Just and unjust wars: a diplomat's perspective - International Justice, War Crimes, and Terrorism: The U.S. Record
Social Research, Winter, 2002 by Richard Holbrooke
I AM not a philosopher, a scholar, or even a journalist; I am a practitioner of diplomacy who holds great respect for the academy and for the work of the conference at which this collection of papers was presented.
I would comment at the outset about the paper in this volume by Michael Walzer, which he ended by pointing out that we have to deal with a world where members of the military think, or at least talk, like theoreticians. And, we might add, where theoreticians think and talk like generals. It is no accident that some of the most aggressive and belligerent people in the United States government, in the 40 years that I have been in and out of it, are people who have never seen combat. Let me therefore offer a few thoughts of perspective from the battlefield itself, if you will allow that--some random observations based on the issue addressed in these papers.
The kind of discussion held at this conference is all too rarely, if ever, heard in Washington. The Center for Strategic and International Studies, Brookings, the American Enterprise Institute, the United States Senate and House of Representatives--they do not usually hold seminars, symposiums, and hearings on issues like just versus unjust wars. The subject has never been raised in any meeting I attended at the State Department, the Defense Department, or the White House. By saying this, I do not wish to discourage the contributors to and readers of this volume from continuing the discussion. On the contrary, in some intangible way it will ultimately reach the minds of policymakers.
A rare exception to my generalization was a series of public Millennium Lectures that President Bill Clinton and First Lady Hilary Clinton held at the White House between 1999 and 2000. I remember especially Elie Wiesel's talk in the East Wing before the president, the Cabinet, and invited officials that was broadcast on C-SPAN. In such moments the issues we are addressing here momentarily penetrate into the so-called corridors of power. But such moments are rare.

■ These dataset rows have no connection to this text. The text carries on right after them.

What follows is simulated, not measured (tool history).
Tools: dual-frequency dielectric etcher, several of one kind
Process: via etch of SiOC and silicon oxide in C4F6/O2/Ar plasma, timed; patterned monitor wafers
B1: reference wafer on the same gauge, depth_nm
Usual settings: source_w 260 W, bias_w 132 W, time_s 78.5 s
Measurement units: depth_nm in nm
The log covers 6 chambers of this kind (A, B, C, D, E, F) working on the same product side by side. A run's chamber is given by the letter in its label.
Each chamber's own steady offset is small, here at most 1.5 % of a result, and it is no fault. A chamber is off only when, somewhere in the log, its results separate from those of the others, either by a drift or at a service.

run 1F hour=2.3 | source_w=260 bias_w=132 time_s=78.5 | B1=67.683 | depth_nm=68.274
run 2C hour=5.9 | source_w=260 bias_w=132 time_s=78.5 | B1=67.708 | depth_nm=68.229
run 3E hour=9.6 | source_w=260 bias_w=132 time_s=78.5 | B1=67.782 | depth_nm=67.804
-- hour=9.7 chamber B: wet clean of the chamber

It is particularly appropriate that we discuss this issue today, with American troops in Afghanistan, Kosovo, Bosnia, Uzbekistan, Pakistan, Georgia, the Philippines, Colombia, and perhaps elsewhere in the world, including Yemen and the countries in the Horn of Africa. Each one of these must be approached on a case-by-case basis, but absent some logical, coherent framework and a case-by-case analysis, we could stumble into mistakes. There is little evidence that this has been done in most of our engagements over the last half-century.
It needs to be stressed that one person's "just war" can be another's terror campaign or genocide. One person's terrorist may be another's freedom fighter. Bosnia, Kosovo, the intifada--even Osama bin Laden's murderous activities--have this in common: that those committing the most barbarous acts invoke religion, God, or a sense of thwarted nationalism to justify the most evil actions.
The acts themselves--the murder of innocent civilians, premeditated rape, the destruction of entire communities--are, without doubt, evil. Yet the people committing them do not consider them evil. They believe that, since their war is "just," the means they used are justified. We disagree with them strongly, and, for that matter, so does international law, but they do not see it the same way.
I wish, therefore, to underscore my deliberate use of the word evil. When I was starting out in Washington this word was never used, except in reference to events long over, especially the Holocaust. I spent three and a half years in Vietnam as a civilian member of the war effort. As others can attest, particularly the president of the New School University, my friend Bob Kerrey, we never heard the word evil used with regard to the people we were fighting.
A relativism had settled over American foreign policy. By the time we got to Bosnia in 1991-1992, it was very hard for most of my colleagues in government to recognize that one side was, by our standards, truly evil. Martin Peretz's magazine, The New Republic, worked hard to make that point, as did other brave and impassioned observers and journalists, some of whom are contributors to this volume. Samantha Power particularly comes to mind as someone who saw this instantly, at a young age. We should have recognized, as I wrote in To End a War (1998), that evil really does exist in the world.
Relativism is not always applicable, as we saw on September 11. But we should have seen this earlier. Stalin and his regime were evil, as President Ronald Reagan pointed out. The theory that everyone has an equally valid point of view and you just have to sit down and figure it out may apply to a lawyer trying to settle a civil suit, or a divorce, or a case between a plaintiff and a defendant, but there are times in the world when it just does not apply. This was the case in Bosnia.
Because the essay by Michael Walzer deals with conventional wars, I want to stress that what we think of as traditional war rarely exists in the world today. There are still armies, they still use weaponry, the weaponry has changed--but it is rarely a war between two countries. Recent exceptions--the United States and Iraq, Iran and Iraq, India and Pakistan, the United Kingdom and Argentina over the Falklands--are dramatic, but relatively rare. Most modern conflicts are quite different.